For OLS,
y = Vector{Float64}(1:10)
X = Matrix{Float64}(hcat(y.^2, y.^3))
β = X \ y # Uses QR
The \
operator is the short-hand for
Q, R = qr(X)
β = inv(factorize(R)) * Q.'y
For even higher precision, you may use the singular values decomposition,
β = pinv(X) * y
or its long-form
U, S, V = svd(X)
β = V * diagm(1 ./ S) * U.' * y
Other alternatives using the LinearAlgebra stdlib include taking the inverse of the normal matrix through Cholesky
or LdLt
, Bunch-Kaufman
, etc. Less common in certain applications a few packages provide sparse iterative solvers such as LSQR and LSMR.
Just because something is not in Base, it doesn’t mean is not “blessed”. Base aims to only include the very foundation and basic building blocks (e.g., LinearAlgebra is not in Base, but a standard library). Standard libraries are the basic code that is deemed essential for the language, development or meant to be shared across the whole ecosystem (Missings.jl is probably going to be added as a standard library).

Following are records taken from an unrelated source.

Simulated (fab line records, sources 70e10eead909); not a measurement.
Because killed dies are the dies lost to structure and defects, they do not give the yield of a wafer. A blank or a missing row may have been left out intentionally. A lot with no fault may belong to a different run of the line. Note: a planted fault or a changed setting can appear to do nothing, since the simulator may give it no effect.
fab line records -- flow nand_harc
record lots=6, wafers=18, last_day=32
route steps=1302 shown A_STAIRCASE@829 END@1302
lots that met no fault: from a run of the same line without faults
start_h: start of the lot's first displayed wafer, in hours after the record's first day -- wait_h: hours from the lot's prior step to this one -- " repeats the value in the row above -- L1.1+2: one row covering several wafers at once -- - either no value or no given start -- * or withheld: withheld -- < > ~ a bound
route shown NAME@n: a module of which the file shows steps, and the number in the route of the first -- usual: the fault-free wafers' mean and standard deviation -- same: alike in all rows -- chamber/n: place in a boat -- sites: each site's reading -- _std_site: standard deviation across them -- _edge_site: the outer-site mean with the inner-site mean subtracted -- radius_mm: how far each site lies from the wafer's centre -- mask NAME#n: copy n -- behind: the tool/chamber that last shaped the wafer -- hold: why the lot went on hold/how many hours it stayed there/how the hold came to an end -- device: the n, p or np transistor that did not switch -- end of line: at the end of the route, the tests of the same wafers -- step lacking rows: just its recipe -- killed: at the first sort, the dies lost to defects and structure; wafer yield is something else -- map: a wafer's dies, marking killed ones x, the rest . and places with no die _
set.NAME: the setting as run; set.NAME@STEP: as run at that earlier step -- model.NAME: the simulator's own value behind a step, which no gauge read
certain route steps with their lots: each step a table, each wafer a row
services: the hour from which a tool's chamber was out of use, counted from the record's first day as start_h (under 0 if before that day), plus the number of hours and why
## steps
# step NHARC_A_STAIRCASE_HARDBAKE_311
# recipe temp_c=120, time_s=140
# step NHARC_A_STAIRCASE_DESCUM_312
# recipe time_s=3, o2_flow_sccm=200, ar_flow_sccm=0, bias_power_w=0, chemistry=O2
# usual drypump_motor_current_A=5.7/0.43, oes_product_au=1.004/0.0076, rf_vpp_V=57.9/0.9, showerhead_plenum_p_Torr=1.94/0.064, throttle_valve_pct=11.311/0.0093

GLM doesn’t use DataFrames
per se, but uses StatsModels
meaning that if StatsModels
eventually plays well with other tabular data packages, no reason for GLM not to support them as well. Same for all other regression packages which rely on StatsModels
. The usual pipeline is StatsBase
/ StatsModels
/ some regression package (with most having a dependency on DataFrames
and Distributions
as well).
The idea of using regression packages rather than just linear algebra is that it allows for efficient and proper handling of cases. For example, contrasts (interactions), weights, linear dependent variables, different estimators (fixed effects, first-difference, between, 2SLS, random effects, regularization, generalized method of moments, etc.), displaying the variable names, computing various variance-covariance estimates, etc. Regression packages can also benefit for outsourcing calculations such as covariance matrices or sharing a nice standard API (StatsBase.RegressionModel
).
Package development in Julia aims to provide lightweight packages. Rather than having one encompass all package these are usually a compilation of smaller packages. For example, DataFrames used to have I/O, tabular data representation, missing data support, categorical variables support, and statistical model transformations. Nowadays, there are packages for each of those functionalities separately and one can choose and select which ones one needs.